IP A.55915 > B.12346: sctp (1) [SACK] [cum ack 3676403240] [a_rwnd 0] [#gap acks 0] [#dup tsns 0]

--> Immediate drop

IP A.60995 > B.12346: sctp (1) [SACK] [cum ack 387491510] [a_rwnd 0] [#gap acks 0] [#dup tsns 0]

--> Read everything from the socket, both association recover up to maximum rwnd
    they are capable of reaching, note that association 1 recovered up to 3698,
    and association 2 recovered only to 43

IP A.55915 > B.12345: sctp (1) [SACK] [cum ack 3799315800] [a_rwnd 1548] [#gap acks 0] [#dup tsns 0]
IP A.55915 > B.12345: sctp (1) [SACK] [cum ack 3799315800] [a_rwnd 3053] [#gap acks 0] [#dup tsns 0]
IP B.12345 > A.55915: sctp (1) [DATA] (B)(E) [TSN: 3799315801] [SID: 0] [SSEQ 188] [PPID 0x18]
IP A.55915 > B.12345: sctp (1) [SACK] [cum ack 3799315801] [a_rwnd 3698] [#gap acks 0] [#dup tsns 0]
IP B.12346 > A.55915: sctp (1) [DATA] (B)(E) [TSN: 3676403241] [SID: 0] [SSEQ 1] [PPID 0x18]
IP A.55915 > B.12346: sctp (1) [SACK] [cum ack 3676403241] [a_rwnd 43] [#gap acks 0] [#dup tsns 0]

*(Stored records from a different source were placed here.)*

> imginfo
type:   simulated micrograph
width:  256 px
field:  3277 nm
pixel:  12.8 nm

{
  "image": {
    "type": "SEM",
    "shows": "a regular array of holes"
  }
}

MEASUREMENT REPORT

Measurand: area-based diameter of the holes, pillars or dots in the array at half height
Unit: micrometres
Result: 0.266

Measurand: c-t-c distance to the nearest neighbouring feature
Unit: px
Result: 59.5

A careful reader might wonder why it is necessary to reproduce 1) prior
reproduction of 2). It is simply easier to observe when to send packet over
association 2 which will push association into the pressure state.

Proposed solution:

Both problems share the same root cause, and that is improper scaling of socket
buffer with rwnd. Solution in which sizeof(sk_buff) is taken into concern while
calculating rwnd is not possible due to fact that there is no linear
relationship between amount of data blamed in increase/decrease with IP packet
in which payload arrived. Even in case such solution would be followed,
complexity of the code would increase. Due to nature of current rwnd handling,
slow increase (in sctp_assoc_rwnd_increase) of rwnd after pressure state is
entered is rationale, but it gives false representation to the sender of current
buffer space. Furthermore, it implements additional congestion control mechanism
which is defined on implementation, and not on standard basis.

Proposed solution simplifies whole algorithm having on mind definition from rfc:

o  Receiver Window (rwnd): This gives the sender an indication of the space
   available in the receiver's inbound buffer.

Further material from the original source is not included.